The design for technology integration began with the concept of online lectures to replace traditional face to face lectures. This decision was based on the fact of increasing student use of the Internet, especially for streaming video and audio content. Each learning module in the course included Web-based streaming lectures using Adobe Captivate.® Essentially, this software took Powerpoint slides and synchronized them with produced audio lectures using an Apple iPod® as a recording device and outputted them as Adobe Flash Movie files Click here for sample. Must have Adobe Flash player plug-in). The decision to use online streaming lectures was simple: if students viewed lectures online outside of class, more time would be availble during our limited face-to-face classes to discuss historical concepts, themes and ideas raised during the lectures. In addition, more time would be available to engage teaching and learning objectives through discussion, in-class e-activities and student presentations. In short, Internet-based technology would improve the time effeciencies of the course and allow more time for valuable face-to-face instructor-student interaction.

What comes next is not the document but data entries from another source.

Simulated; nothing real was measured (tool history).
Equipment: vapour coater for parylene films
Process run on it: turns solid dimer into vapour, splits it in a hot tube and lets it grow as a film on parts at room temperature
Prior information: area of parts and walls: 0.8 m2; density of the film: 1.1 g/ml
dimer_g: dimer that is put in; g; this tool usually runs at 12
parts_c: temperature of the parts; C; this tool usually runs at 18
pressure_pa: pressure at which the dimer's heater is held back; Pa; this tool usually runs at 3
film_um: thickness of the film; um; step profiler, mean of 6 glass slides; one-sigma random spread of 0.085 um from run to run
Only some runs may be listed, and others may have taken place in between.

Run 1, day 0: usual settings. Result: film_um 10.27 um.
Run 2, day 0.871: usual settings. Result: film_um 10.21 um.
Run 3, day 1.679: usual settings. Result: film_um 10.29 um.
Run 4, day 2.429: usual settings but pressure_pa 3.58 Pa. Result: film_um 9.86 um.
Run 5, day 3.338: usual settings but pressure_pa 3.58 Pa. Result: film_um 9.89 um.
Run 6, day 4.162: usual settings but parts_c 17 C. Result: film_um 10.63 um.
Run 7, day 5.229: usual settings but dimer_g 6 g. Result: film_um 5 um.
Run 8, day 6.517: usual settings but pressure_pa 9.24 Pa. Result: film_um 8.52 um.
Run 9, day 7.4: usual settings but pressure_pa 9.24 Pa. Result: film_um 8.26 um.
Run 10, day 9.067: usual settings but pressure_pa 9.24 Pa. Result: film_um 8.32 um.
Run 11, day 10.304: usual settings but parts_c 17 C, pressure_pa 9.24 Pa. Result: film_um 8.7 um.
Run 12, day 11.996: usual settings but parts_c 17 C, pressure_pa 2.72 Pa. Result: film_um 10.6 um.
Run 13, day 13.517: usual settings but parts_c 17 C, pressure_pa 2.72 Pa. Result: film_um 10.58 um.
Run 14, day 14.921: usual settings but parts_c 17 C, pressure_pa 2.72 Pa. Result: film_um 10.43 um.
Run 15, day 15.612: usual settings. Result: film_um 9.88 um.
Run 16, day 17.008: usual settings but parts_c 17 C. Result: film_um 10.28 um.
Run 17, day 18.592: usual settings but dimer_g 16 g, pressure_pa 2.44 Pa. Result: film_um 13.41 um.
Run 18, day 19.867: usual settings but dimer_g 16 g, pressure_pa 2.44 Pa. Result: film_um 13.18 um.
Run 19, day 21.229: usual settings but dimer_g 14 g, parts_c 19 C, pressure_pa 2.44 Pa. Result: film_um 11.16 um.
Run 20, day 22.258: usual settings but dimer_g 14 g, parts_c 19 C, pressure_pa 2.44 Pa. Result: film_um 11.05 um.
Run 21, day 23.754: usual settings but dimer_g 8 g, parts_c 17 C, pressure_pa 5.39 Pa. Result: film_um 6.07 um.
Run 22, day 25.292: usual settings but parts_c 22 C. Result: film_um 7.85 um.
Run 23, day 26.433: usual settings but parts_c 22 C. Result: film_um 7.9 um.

A second aspect of the design for technology integration was the use of e-activities using laptops in the classroom. (See section on "Content Learning Modules" for specific e-activities associated with the course. ) Activities were designed to meet specific student learning goals and objectives while simulataneously increasing student "IT fluency" by using laptops to increase student concepts, skills and capabilities in the IT. These e-activities included using pre-screened Web sites to reseach class structure of 19th c. societies, using primary documents availabe in archives on the Web (war letters) to explore the social dimensions of WWI, a video gaming simulation to experience decision-making and diplomacy in the years leading up to WWII, and finally, using primary and secondary sources available in the Web to research a debate on the U.S. decision to drop an atomic bomb on Japan in 1945. These activities were conducted in class with the students and instructor using laptops and wireless access to the Internet.

Finally, all assessments, including quizzes, exams, essay submission and survey were conducted online. Again, the thinking behind this decision was based on effecient time management and maximizing the face-to-face interaction between the instructor and the students.